Wargasm is a fun but slightly too short 3D action game in the same vein as Incoming, except with authentic military trappings that fans of DID's hard-core flight sims can expect. Peter Smith of CD Magazine says it all about this fun, unassuming shooter in his review:|
"Wargasm. It's just too easy (making a joke about the name, that is). However, when Digital Image Design (DID), creator of many hard-core simulations, set out to make an action game, using a bizarre and goofy title probably made sense.
As the name implies, this is not a simulation. Instead, it's an action game that employs some vaguely realistic physics and a "strategy-lite" sub-game. You deploy a selection of your forces on an overhead map and can issue simple orders (go to here, attack that) or call in air strikes, recon and the like, but the core of the game is jumping into a unit and playing from a first-person point-of-view. Units consist of tanks, APCs, helicopters and infantrymen.
In addition to training missions and multiplay (cleverly dubbed "Multiple Wargasm"), the game offers Instant Action and War Web (campaign) modes. The former is a "you against the world" game of heavy metal mayhem. The latter offers a map of the world divided into continent-sized regions, with the ultimate goal being global domination. Once you select a region, you're locked into a six- or seven-battle mini-campaign. Win all the missions in a region and get a selection of enemy vehicles as your reward; use these to take on the next region, and so on.
The campaign consists of destroy, defend or destroy and defend missions. The game plays best in the destroy missions. You can virtually ignore the strategy game and enjoy driving tanks around, blowing the hell out of stuff. Defend missions are harder since you just can't be everywhere at once, so you need to count on your AI underlings to control many of the units on the map.
The biggest problem with the game is that the infantryman "vehicle" is a joke. Actually, control here is very vehicle-like – order your guy forward and he'll start out walking slowly, then gradually build up speed into a run. The helicopter is not much better. Think of this as a tank game with a few "just for grins" add-ons. The strategy part of the game is also limited. There's no way to tell the health of a unit, or set waypoints or patrol routes. You can't issue orders when paused, nor can you "lasso" a bunch of units and order them to attack as in every other real-time strategy game. Granted, this isn't really the game's primary focus, but if they're going to put it in there, they should do it right.
The tank-driving part has a few foibles as well, the biggest being a lack of control customization. There are several optional control schemes to choose from, but if none suit your personal taste, you're out of luck. Additional flaws include an AI for your friendlies that leaves much to be desired, and a lack of mid-mission saving.
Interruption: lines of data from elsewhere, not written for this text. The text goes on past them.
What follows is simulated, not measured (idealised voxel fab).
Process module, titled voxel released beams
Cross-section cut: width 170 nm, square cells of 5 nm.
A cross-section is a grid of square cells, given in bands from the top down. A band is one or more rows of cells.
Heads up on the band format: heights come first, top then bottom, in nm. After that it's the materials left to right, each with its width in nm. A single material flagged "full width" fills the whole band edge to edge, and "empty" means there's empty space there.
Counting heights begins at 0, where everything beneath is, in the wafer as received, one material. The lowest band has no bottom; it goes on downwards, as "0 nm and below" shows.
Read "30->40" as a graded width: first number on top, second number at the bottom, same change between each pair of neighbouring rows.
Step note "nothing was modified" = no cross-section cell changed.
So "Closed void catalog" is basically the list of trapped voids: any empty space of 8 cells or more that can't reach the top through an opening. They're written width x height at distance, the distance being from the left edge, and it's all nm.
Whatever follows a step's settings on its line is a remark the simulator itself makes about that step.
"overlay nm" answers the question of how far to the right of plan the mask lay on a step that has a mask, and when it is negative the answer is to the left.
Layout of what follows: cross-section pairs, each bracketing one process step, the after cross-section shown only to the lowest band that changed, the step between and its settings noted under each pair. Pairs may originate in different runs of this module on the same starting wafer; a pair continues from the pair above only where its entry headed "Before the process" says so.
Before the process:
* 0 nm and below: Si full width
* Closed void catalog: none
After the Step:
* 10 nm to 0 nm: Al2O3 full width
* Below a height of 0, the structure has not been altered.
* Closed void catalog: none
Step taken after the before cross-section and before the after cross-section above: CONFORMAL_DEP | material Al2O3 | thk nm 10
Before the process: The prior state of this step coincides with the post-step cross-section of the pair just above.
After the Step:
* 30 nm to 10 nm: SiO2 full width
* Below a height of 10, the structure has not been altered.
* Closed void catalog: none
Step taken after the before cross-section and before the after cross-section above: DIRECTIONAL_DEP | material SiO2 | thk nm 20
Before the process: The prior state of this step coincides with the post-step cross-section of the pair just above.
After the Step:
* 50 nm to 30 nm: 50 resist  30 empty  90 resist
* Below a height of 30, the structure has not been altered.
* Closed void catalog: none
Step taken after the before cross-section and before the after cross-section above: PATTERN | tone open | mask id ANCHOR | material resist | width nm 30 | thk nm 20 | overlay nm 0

Now for the good stuff. First of all, this is one of the most gorgeous games (in a martial kind of way) on the market. Tanks "brew-up" in a glorious blossom of flames and smoke. Tracers from machine gun fire kick up dirt, then spin unfortunate grunts around in a lovely dance of death. Vehicles leave plumes of dust and tracks in the dirt.
DID hit the sweet spot in difficulty. Hitting an immobile enemy when you're stationary is child's play. The tank's main gun has a targeting feature that makes a SABOT round fly like a guided missile. Once everyone's moving, though, you need to learn to lead your target. Bouncing over rough ground, trading shells with an enemy offers a damn-near perfect moment of gaming. Hitting an enemy tank, then seeing it emerge from the roiling smoke and flame undeterred, it's turret aimed straight at you, will have you gulping with fear and giggling in delight at the same time. It's just wonderful stuff.
Will you still be playing Wargasm next Christmas? No, probably not. It's a sweet confection of a game, delightful in small doses but a bit monotonous with time. But until then, it's great fun and recommended to gamers who don't need six months playing time out of every title."